Saturday, 10 July 2021

Fishing For Compliments

I used to make meatloaf a lot in days gone by, a good way of using up leftover meat, padding out a small amount with veg and breadcrumbs to stretch it...Good served hot, or cold, with salad, potatoes, bread, or other carbs...

The other Saturday in the Guardian, Yotam Ottolenghi posted a meatloaf recipe using with canned tuna. He suggested it for picnics. I have to say it turned out way better than I expected. Delicious with new potatoes and salad on a Sunday, and great sandwiches on Monday - nothing else added, just some ketchup spread on the bread. Tuesday with mash and veg. I forgot to take photos. Follow the recipe, chill it well, and then store in a Lock&Lock. I used some leftover regular bread - no pita to hand, and only 2 garlic cloves, and I had no parmesan, so I substituted some goats cheese. Here's the article [and his picture - mine actually looked just like the picture!!]

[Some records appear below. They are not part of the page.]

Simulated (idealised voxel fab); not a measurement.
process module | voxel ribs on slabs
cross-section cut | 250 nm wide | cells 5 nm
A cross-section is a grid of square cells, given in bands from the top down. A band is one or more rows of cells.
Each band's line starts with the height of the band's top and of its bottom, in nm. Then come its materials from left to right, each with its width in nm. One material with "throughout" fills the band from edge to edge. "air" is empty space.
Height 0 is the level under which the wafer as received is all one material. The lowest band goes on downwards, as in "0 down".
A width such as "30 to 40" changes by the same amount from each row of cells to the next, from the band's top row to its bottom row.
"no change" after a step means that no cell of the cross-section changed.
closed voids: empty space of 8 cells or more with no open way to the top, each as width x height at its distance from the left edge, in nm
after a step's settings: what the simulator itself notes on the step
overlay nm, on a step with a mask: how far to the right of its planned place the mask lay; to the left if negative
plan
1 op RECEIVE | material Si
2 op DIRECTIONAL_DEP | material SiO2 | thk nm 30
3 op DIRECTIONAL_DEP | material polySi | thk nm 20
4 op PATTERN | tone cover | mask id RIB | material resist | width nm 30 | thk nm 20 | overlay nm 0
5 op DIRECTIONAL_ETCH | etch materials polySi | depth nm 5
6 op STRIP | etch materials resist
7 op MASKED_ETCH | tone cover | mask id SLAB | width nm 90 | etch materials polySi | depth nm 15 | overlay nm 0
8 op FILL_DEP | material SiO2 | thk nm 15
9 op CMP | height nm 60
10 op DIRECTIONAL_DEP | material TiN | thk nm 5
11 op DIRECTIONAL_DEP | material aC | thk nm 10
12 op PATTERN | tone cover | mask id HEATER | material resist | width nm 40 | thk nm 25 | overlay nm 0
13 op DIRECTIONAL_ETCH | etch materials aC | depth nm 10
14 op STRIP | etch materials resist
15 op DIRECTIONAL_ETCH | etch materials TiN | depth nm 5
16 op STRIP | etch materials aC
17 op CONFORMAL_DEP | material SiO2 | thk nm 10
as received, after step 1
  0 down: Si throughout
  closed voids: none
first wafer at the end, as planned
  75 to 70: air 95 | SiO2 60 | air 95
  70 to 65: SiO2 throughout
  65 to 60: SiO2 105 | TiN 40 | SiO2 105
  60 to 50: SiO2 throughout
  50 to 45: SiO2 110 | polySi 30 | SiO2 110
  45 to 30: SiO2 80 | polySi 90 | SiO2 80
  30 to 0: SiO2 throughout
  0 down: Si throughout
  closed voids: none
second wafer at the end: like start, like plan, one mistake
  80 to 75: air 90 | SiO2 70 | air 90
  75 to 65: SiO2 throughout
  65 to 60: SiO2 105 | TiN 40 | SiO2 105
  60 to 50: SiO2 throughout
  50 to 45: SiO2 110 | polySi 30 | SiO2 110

Serve slices of this tuna loaf with a salad or, even better, stuff them into sandwiches. For a picnic in the park, fry and cool the slices before transporting, but if you’re serving them at a garden picnic at home, set up a DIY sandwich station with a selection of filings, and let everyone create their own sandwich.

Prep 15 min, Cook 55 min, Cool 2½ hr, Serves 4-6

220g cherry tomatoes
½ onion, peeled and roughly chopped (40g net weight)
3 garlic cloves, peeled and crushed
80g parmesan, cut into roughly 2cm chunks
40g tomato paste
30g mayonnaise
1 tbsp dijon mustard
1½ tsp ground cumin
1 tsp sweet mild paprika
¾ tsp chilli flakes
2 eggs
150g pita, torn into roughly 2cm chunks
Salt and black pepper
3 x 160g tins tuna in olive oil, drained and the oil reserved
60g baby capers, drained
25g basil leaves, finely chopped

  • Heat the oven to 200°C and grease and line a standard 9cm x 24cm loaf tin 
  • Put the tomatoes, onion, garlic, parmesan, tomato paste, mayonnaise, mustard, cumin, paprika, chilli flakes, eggs, bread, half a teaspoon of salt and plenty of pepper in a food processor, then pulse to a rough, wet paste.
  •  Scrape the mixture into a large bowl, add the tuna, capers, basil and two tablespoons of the reserved tuna oil, then fold to combine. Spoon this into the lined tin, and mould the top into a loaf shape. Brush the top of the loaf with a tablespoon of the reserved tuna oil.
  • Bake for 45 minutes, basting the loaf with a bit more tuna oil after 15 and 30 minutes,then remove and leave to cool for 15 minutes. Unmould the loaf, transfer it to a rack and leave to cool completely for about two and a half hours. Once cooled, carefully cut the loaf into 2½cm-thick slices and brush both sides of each slice with some of the remaining tuna oil.
  • Heat a large, non-stick frying pan on a medium-high heat. Once hot, fry the slices, in batches if need be, for two minutes on each side, or until they have a nice golden crust. Serve with salad or in a sandwich.

Made it on a Saturday afternoon - and it fed us well for three days. Bob was very positive about it. More fish, more salads...our diet is improving.


  1. Thanks, this sounds right up my street.

  2. My mum used to make a tuna and grapefruit terrine during the warmer months of the year. It was one of our favourite things to eat in summer, and it was lovely with salad, or sliced and put in a bread roll.
    I know she wrote the recipe down somewhere but I've never been able to find it, more's the pity!
    I may try 'your' recipe, but I loathe Olive Oil, so maybe not. Strangely enough I can eat Olives until they're coming out of my ears!

    1. Actually, I realise now that my tuna was packed in sunflower oil.

  3. Looks and sounds delicious!

  4. I would normally be put off by such a long list of ingredients.....but it actually sounds quite easy!

    1. Really easy - the processor does all the work!

  5. Sounds pretty good - I like things that can be made once and provide several meals! :)

  6. I will have to try this! Cheers

  7. Do you think it would be ok to skip the last bit of frying the individual slices? It sounds so easy otherwise.

    1. Looking at YOs picture above, the 2 slices in the pan are obviously fried - but the main loaf is just sliced. It IS cooked- and would be perfectly acceptable as is. I think the extra frying just holds the slices together better. Useful if transporting for a picnic - but not strictly necessary if serving straight from loaf tin to plate or into sandwich. Brushing slices with oil and then frying does give an added fishy flavour to the crust - but adds calories too! You MUST refridgerate for 2 hrs so it firms up - but if you wanted to serve warm, I think a minute in the microwave, or a blast in a hot oven would work.

  8. Thanks so much. I will try this at the weekend.